Forum Moderators: phranque
But for those of you who do it all... alone: (designing, coding, SEO, content, marketing, advertising, maintenance, crying, rejoicing, hosting, troubleshooting, etc) ...
What are your best and worst attributes.
For me:
Best: Designing. I always look forward to mapping out designs and color schemes.
Worst: Content (I get the web version of, "writer's block" from time to time!)
Worst: Doing the accounting (tedious but necessary) and dealing with bad customers (annoying but necessary)
Best: raw HTML, CSS, PHP, writing and authoring
Worse: Hosting responsebility and Social contacts
Becoming better: Javascript / DHTML
Most intrest: Weird website psychologie.. huh?!;)
Im looking forward to give my hosting out to a specialized company to focus only on content and site building.
For Celgins, dont stop writing; never! It will be better and better i think. For me: i like creating little rhyms when i am on my bike or something.. become a master in your language and you could connect almost every word to create a nice story!
Sorry for my english.. im a (crazy) flying dutch man
ps. whats 'rejoicing'?
[edited by: r3nz0 at 6:18 am (utc) on Mar. 28, 2006]
I write content that is very similar to what I used to be paid to do as an employee so I have relevant expertise, experience and qualifications.
I am just not good at marketing. I can handle basic SEO, but I really have to forcemyself to get other aspects of marketing (link generation etc.) done.
I often go to bed with a problem on my mind and wake up and immediately have the solution. Amazing!)
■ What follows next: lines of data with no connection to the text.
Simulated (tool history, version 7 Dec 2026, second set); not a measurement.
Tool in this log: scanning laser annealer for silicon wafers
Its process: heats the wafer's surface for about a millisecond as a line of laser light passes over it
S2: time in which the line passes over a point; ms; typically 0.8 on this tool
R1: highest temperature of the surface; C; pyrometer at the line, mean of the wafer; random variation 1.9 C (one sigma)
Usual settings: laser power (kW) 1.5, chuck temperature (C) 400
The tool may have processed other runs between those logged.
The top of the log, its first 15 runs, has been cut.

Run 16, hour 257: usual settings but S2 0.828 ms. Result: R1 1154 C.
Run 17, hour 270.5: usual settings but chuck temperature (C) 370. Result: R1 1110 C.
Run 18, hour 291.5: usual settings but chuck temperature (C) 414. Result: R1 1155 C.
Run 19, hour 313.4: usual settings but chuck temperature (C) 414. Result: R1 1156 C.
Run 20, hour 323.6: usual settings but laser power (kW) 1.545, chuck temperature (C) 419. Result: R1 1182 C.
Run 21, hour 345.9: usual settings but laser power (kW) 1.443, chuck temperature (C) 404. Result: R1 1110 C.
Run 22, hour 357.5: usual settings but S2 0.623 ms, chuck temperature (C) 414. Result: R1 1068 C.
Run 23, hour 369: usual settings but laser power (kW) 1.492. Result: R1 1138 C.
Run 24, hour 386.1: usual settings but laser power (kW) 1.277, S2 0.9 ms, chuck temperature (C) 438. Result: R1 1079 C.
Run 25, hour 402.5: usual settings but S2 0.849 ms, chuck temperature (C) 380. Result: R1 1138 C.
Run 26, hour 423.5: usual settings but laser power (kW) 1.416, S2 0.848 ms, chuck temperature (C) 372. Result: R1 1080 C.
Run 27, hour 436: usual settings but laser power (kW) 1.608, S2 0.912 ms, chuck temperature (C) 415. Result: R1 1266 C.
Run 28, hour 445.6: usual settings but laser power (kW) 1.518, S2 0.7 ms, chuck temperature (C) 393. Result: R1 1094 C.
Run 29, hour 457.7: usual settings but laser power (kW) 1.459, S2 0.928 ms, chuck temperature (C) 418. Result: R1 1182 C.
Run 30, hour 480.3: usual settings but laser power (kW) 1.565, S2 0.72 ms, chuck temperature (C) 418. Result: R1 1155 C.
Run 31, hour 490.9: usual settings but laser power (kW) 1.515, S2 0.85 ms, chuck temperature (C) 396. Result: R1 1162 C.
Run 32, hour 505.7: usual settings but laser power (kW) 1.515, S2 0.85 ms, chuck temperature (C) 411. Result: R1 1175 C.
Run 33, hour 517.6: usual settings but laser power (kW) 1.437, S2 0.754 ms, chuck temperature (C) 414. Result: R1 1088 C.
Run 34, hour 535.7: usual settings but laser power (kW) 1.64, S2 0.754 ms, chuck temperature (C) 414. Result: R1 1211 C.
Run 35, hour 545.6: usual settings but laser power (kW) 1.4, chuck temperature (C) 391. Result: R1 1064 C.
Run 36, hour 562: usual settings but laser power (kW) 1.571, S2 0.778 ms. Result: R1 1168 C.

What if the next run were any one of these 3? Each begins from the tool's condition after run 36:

Geez... I thought I was the only one who did that! :)
whats 'rejoicing'?
r3nz0... I won't stop writing, but I hope it gets easier! BTW, rejoicing is to feel joyful, or be delighted. Although a lot of us probably think we have more "crying" days than "rejoicing" days!
zCat
coding, particularly high-performance database backed interactive sites
One of my favs as well, but I'm starting a site now where I'm taking hardcore SEO into consideration. As a result, I'm trying to use more static pages and not so many database queries (mostly querystrings)
One of my favs as well, but I'm starting a site now where I'm taking hardcore SEO into consideration. As a result, I'm trying to use more static pages and not so many database queries (mostly querystrings)
Oddly enough, SEO and database driven sites are not incompatible, it's just a matter of dressing up the URLs. And making sure the page is delivered quickly enough that - for the recipient - there's no noticeable difference between it and a purely static page.